Saturday, October 20, 2007

Web 3.0 – The Future is Here

What is this mystical thing called Web 3.0 that everybody is waiting for? Like the silhouette of a stranger through the dense fog. Man or Monster? Friend or Foe?

That is the nature of predicting the future. From afar, everything looks good. From up close, it’s a mess. The good news is we can affect the future, that the future is not some inevitable result assigned to us.

What will Web 3.0 look like? Let’s start from how the web has evolved, and go from there.

What Happened?

In the old days, you really need to read a whole book to get all the nuggets of knowledge from an author. With search, you can get to what you need faster and faster. So more people can now publish more ideas. Referred to as Web 1.0, static websites have sprung from every corner of the world.

Fast forward to today. The core of Web 2.0 is the latest generation of user-contributed content.

  1. The unit of communications has shrunk dramatically. Instead of publishing a book or article, we can publish a simple blog. Just a few words and we’re done.
  2. The speed of publishing has increased dramatically. It’s now lightening fast from the time the author has a thought to the time the reader understands it.
  3. Multi-user collaboration has become massively parallel. Forums, Chats, people are communicating everywhere.

With Web 2.0 applications, anyone can easily setup a blog or shop on eBay. Or join the major Web 2.0 sites like Wikipedia, Facebook, and Digg. These sites provide dynamic user-contributed content. People now flock to Web 2.0 sites because they can find any idea, or any community.

What’s Missing?

So if things are so good, what’s wrong?

Well, Google often returns a whole bunch of garbage, because it can’t read our minds. That’s because search terms aren’t expressive enough. Search terms are not sufficient to provide your meaning, your context. There are billions of pages out there now, with text that can only be understood after being read by humans. So with search results, we must wade through pages and pages before we get what we’re looking for.

So the direct thought for a solution is, why not make these billions of pages contain the meaning, not just the words? And then create an engine that understands your meaning, and search for your meaning, instead of the today’s simple search terms. Will that work?

What’s Not Happening?

Web 3.0 has been touted as the saviour. So what is it?
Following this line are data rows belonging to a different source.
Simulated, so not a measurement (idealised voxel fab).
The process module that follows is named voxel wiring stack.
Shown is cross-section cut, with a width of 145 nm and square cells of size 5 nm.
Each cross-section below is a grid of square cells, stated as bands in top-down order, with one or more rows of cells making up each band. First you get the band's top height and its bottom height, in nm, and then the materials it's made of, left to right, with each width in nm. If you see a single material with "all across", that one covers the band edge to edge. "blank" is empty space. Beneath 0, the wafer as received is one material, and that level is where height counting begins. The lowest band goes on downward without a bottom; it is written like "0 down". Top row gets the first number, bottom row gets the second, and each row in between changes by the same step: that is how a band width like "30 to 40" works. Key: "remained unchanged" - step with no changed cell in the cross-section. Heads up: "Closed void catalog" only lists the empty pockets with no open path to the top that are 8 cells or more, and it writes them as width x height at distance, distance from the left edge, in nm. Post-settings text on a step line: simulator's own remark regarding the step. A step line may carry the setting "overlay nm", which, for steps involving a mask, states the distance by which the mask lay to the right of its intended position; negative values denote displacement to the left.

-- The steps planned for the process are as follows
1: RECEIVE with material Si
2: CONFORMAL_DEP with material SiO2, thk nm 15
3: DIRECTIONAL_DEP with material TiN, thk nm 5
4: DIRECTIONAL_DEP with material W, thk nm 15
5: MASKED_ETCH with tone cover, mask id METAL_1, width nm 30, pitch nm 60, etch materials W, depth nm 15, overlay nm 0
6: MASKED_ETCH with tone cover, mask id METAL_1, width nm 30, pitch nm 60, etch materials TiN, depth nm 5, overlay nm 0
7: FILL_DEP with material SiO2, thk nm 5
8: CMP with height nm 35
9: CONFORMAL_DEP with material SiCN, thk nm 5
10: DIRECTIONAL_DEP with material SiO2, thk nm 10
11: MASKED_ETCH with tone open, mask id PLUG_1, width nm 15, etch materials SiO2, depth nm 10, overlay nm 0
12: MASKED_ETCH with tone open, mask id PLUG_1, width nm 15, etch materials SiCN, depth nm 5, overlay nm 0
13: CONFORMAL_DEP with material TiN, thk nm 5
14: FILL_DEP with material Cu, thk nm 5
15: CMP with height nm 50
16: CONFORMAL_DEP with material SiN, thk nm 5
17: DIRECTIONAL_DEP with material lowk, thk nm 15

It’s been 6 years since the prediction of the Semantic Web evolution, with RDF, OWL, SPARQL, RIF, metawebs, and ontologies. It’s a deep mess. You have to be either crazy or a genius to figure that stuff out. Another faction has Web 3.0 pegged as becoming a service, somehow transforming unstructured information into structured information. Somehow, if machines talk to each other more effectively, people can access the right information quicker. That’s wishful thinking.

Why will this grand vision of Web 3.0 involving intelligent machines never happen? Because humans will never be surpassed by machines in judgemental intelligence. To be interested in certain things, that is a uniquely human trait. To belong to groups, another human trait. Because a machine-generated solution, regardless of how advanced, cannot replace humans. In the end, only humans can help other humans.

What’s Next?

Web 3.0 is about ideas and knowlege. It’s not about shopping or entertainment. Technology-wise, w7e’re ready for the next generation of the web, the real Web 3.0. We have everything we need to create that vision. Let me describe that vision.

Different words have different meaning to different people. Different people are identified by different demographics. There’s no need for the machine to understand all that meaning stuff. As long as people understand, and communicate with the smallest possible unit of related meaning. Which is the question and answer.

By simply matching questions with other similar questions, and group the answers from all the experts, users are given access to the best possible knowledge available from all perspectives. So you can learn at a much faster rate, bypassing the uninteresting noise for the interesting nuggets of knowledge.

Are You Ready?

  • If you would benefit with more accurate search by providing accurate demographics, wouldn’t you?
  • If you would benefit with more accurate search by asking what you’re interested in, wouldn’t you?
  • If you would benefit with more accurate search by answering what you know, wouldn’t you?
  • If you would benefit with more accurate search by rating what you like, wouldn’t you?

The next generation of the web will make use of what we like, what we know, and what we’ve done, to give us what we need. Based on our recent search history. Based on our demographics. Based on our ratings, questions and answers.

Given your usage, the system should know what you’re interested in, and can show you questions based on the community you naturally belong to. So you will not have to avoid people you find annoying… the system will segregate you naturally. Also, other people similar to you will, through their ratings, constantly be finding things that are interesting to you. This system is adaptive, so that as your interests change, your search results change with you.

The good news is Web 3.0 is here. And it’s simpler than anybody have thought.
The bad news? It’s just not what anyone expected.
Try, and you'll see what I mean.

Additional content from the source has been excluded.